Patience may not be the most exciting superhero power but it came in handy as thousands of fans queued to meet their screen and comic book idols.
The success of the first Newcastle Film & Comic Con took even the organisers by surprise as some people waited several hours to get into the Metro Radio Arena on Saturday.
Andrew Bowman, from Newton Aycliffe, County Durham, said he queued outside the venue for four hours with son Gary, aged nine, and daughter Laura, 13, who were both in fancy dress.
Once inside he queued again to secure the signature of Sylvester McCoy in an old Doctor Who annual which has become a prized autograph book.

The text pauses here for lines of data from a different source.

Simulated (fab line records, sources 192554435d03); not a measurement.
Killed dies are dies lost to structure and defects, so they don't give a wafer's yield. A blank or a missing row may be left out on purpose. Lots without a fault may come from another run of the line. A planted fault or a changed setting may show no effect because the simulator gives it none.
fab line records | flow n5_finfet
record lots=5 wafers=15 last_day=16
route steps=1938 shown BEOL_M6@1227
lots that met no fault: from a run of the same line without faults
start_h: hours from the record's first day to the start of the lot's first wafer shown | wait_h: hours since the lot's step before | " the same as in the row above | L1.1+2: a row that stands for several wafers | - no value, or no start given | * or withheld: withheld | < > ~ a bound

“I’ve been to these events in London and there are never queues so I’m really tired now,” said the former owner of a comic bookshop in Durham.
He wasn’t complaining. Like most of the thousands who flocked to the event, he seemed happy to be among like-minded people, many of them engaging in ‘cosplay’ – the name given to dressing up as your fantasy hero and heroine.
Mr Bowman pointed out the many Green Lanterns in the crowd, evidently all fans of an old DC Comics creation. The place was also crawling with David Tennants, who had arguably taken the easy option of simply wearing dark-framed spectacles and long brown coats to ape their favourite Doctor.
Two real-life Doctors were among the stars gathered to talk and sign autographs over the weekend. Sylvester McCoy was in demand both as the Doctor, from 1987-89, and as the wizard Radagast in Peter Jackson’s big-screen trilogy The Hobbit.
As people paid £15 for a signed photograph, he said: “It is hard work but I do enjoy these things because the fans enjoy a one-to-one and I like the Q and As (question and answer sessions) because for me it’s a bit of a stand-up comedy routine.”
Paul McGann, who became the eighth Doctor in a 1996 TV film, told his very knowledgeable audience: “I only ever shot 20 days as Doctor Who. That’s less than three weeks.”
Jill Ubdegrove, spokesman for Showmasters Ltd, which also runs similar events in London, Cardiff, Milton Keynes and Glasgow, said the Newcastle event would be repeated next year.
She estimated about 6,000 people attended on Saturday and about 5,000 yesterday when access to the venue had become more streamlined.
The queues had been due to “a mixture of things”, she said.
“But what you can’t control is how many people turn up on the day.
“With new events you have to say tickets will be available on the door but now we’ve got a feel for Newcastle we’ll be looking at this and working with the venue. We never make mistakes twice.”